A letter of credit is when a bank writes a promise to make a payment to a vendor, or beneficiary, if the customer, or holder, fails to do so themselves. International bulk commodity transactions are the most common place to see these letters being utilized. Whether it is simply because buyers and sellers do not know each other well, or certain laws make their transaction difficult, letters of credit ensure that a sale can go through even if the seller is concerned about the buyer’s ability to pay. A standby letter of credit is specifically when the bank will only pay the beneficiary if the holder cannot. Both parties to a standby letter hope they never have to utilize it, but investing in these letters of credit could be beneficial for you.
Until recently, private placement brokers hardly ever mentioned these letters or even comprehended their application. Today, however, they are all over the place. Having said that, it is not all that common to use them for leasing or investing opportunities. However, these letters are incredibly flexible, giving them nearly limitless versatility. Before you decide that investing in them is right for you, consider the circumstances that must arise for you to make a profit with your investment.

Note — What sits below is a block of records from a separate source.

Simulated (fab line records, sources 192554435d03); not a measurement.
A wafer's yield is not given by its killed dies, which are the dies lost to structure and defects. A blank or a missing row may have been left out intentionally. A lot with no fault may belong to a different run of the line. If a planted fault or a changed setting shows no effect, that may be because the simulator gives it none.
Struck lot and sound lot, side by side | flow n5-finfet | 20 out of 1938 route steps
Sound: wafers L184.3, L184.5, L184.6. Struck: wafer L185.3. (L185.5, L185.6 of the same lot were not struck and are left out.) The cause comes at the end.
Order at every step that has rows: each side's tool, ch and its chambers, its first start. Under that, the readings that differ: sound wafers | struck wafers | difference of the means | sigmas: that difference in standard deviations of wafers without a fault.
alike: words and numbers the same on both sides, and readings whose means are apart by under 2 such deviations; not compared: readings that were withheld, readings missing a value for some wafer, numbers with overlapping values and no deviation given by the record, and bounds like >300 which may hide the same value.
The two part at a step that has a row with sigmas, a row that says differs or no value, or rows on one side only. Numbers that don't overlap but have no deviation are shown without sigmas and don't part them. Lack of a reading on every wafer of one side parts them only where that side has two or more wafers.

Because these letters are only submitted to the bank for payment if the holder defaults in their payment to the beneficiary, this is the only situation in which investing in them can be beneficial to a third-party investor. Consider that the credit can be sold to a third party, but it has no value until the date that payment from the holder is due. If the date passes and the holder defaults, the investment can be worthwhile. Otherwise, if the holder comes through with the payment, the credit issued to the investor is now completely worthless.
Plus, in order for this scenario to even take place, the letter must specifically state that it is transferable, which is required for an investor to even become involved in the transaction in the first place. Therefore, if you are interested in investing in them, you must make sure it is designated as transferable by the bank who issued it and you must keep close tabs on the holder and whether or not they come through with their payment.